Michel Houellebecq. France #017 (2016)

This sounds like a possible opening sequence for Houellebecq’s new exhibition, “French Bashing”, at the New York uptown gallery VENUS. The opening was supposed to be preceded by a discussion at Albertine bookstore between the author of “The Map and the Territory” and Adam Lidermann, the founder of the gallery. If I had known more about the story above (in reality, the disappearance was caused by a failed internet connection), I wouldn’t have been so surprised that Houellebecq didn’t show up at the event which happened to take place on a sunny Friday early-afternoon (and which was eventually canceled after over an hour of waiting, apparently, because Houellebecq didn’t feel well). I read later in his interview with VICE Magazine – conducted the day before the disappointing no-show at Albertine – in which Houellebecq said that in France, when the weather is nice, people generally don't bother going to gallery openings. He did, however, attended the vernissage for his exhibition, which took place a few hours after the canceled talk at Albertine.

The fact is, whether Houellebecq appears or not, he succeeds in arousing the public’s interest. “It’s so rare to have someone who has a public persona like this. He performs, he participates”, said Jean de Lois, curator of Houellebecq’s exhibition “Rester Vivant” (To Stay Alive), which was presented last year at the Palais de Tokyo in Paris. A selection of works from the Paris show constitutes the exhibition currently on view in New York City, which is his first gallery presentation in the United States.

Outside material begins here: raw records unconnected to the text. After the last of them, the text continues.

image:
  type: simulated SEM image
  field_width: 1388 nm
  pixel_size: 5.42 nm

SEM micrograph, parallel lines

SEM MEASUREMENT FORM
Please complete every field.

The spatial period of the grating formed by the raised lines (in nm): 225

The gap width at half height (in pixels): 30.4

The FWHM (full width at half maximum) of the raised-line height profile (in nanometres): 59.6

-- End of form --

Michel Houellebecq. Installation View

The entrance room of VENUS has been transformed into pitch-black scenery where the only glimpses of light are illuminated, sleek photographs depicting the desolate landscapes of public spaces (e.g., train stations, empty roads, railways, apartment buildings). The grayish colors and ominous overtone remind me of the post-apocalyptic vision of the world in Cormack McCarthy’s Pulitzer Prize-winning book “The Road”, which tells the story of a father and son traversing a burned-out America inhabited by the last few remnants of mankind. Could we imagine, looking at Houellebecq’s photographs, that we are the only people left on earth – like the protagonist of McCarthy’s contemporary parable? People appear only in one picture, as blurred figures captured from above, and resembling an image registered by a video surveillance camera. They are in motion, but they don’t even look real. But there is other evidence of the (past?) presence of human beings, such as the sentence on one of the parts of the large triptych – placed right next to the cinematic and monochromatic scene of the roofs of Paris – which says “I had no more reason to kill myself than most of these people did”. Even the accompanying audio soundtrack, composed by Raphael Söhier, consists of purely industrial sounds such as horns or train announcements. This despondent city panorama could very likely be inhabited by the characters of Houellebecq’s novels who – living in a world shaped by reality TV, corporations, fast food, supermarkets and masturbation – have sunk into an overwhelming feeling of acedia. A lack of relationships, caused by constant work in the name of capitalism, led them to total isolation. “Unable and eventually unwilling to connect to any other body, Houellebecq’s protagonists retreat from affective potentiality into almost total somatic isolation where all human life is identical.”[2]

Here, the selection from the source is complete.